Daniel only cares to get as much out of people as to benefit himself and his company personally. You wonder though by the end of the film what is in it for Daniel besides money and alcohol. He may have become a wildly successful prospector and oilman but what does it all mean if he is left alone and friendless. If you’re going to go into business, why not do it for the benefit of others and not just yourself? However, the view of Daniel Plainview is that life is a zero-sum game and that you can’t trust anybody but yourself.

Eli Sunday, while a pragmatic preacher and someone who seems to care about the townsfolk of which who are part of his church, still does a deal gone south with Daniel Plainview in the pursuit of easy money. Eli is easily bullied by Daniel but still goes around trying to convince him to change his ways and repent as a sinner. While Eli means well and wants the best for the church and his town, he does not go about it in the right way leaving him at the mercy of Plainview.

While Eli Sunday and Daniel Plainview are both excellent at what they do, you have to consider that they are both very flawed human beings. They may have built a popular church to preach in (Sunday) or massive oil wells to enrich themselves (Plainview) but life will still be lacking for them if they have no love and compassion surrounding those achievements. That may be the main message for the person viewing this film. Wealth, notoriety, and personal prestige are not everything in life and that there are other things that you should focus on that really touch your soul as a human being.

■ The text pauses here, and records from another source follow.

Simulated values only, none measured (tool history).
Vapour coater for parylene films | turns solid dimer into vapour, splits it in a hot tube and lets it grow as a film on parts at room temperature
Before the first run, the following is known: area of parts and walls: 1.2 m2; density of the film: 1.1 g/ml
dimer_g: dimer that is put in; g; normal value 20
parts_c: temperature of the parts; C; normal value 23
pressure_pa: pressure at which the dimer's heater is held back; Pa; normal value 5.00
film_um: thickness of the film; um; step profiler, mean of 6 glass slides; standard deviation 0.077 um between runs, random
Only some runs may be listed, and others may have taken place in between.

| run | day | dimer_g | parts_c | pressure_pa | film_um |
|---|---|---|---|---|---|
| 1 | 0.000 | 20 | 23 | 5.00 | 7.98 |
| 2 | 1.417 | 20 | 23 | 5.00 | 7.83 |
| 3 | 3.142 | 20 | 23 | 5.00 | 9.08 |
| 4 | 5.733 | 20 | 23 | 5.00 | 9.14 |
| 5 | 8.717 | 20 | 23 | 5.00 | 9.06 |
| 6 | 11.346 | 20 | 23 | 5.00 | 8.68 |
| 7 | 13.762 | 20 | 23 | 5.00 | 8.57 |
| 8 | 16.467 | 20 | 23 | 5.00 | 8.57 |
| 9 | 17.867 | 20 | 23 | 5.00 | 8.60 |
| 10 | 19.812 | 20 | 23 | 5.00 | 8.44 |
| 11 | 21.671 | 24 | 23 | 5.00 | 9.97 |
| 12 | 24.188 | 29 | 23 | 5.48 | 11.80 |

“There’s a whole ocean of oil under our feet, and nobody can get at it except for me!” There Will Be Blood is an excellent story about extreme capitalism and religion gone wrong. Both protagonists pursuit of their own selfish goals hurts the other characters in this film. However, what would modern America be like without the preachers and the oilmen? While not as dramatic as this fictional movie, the discovery of oil and the spread of the gospel are intertwined with American history.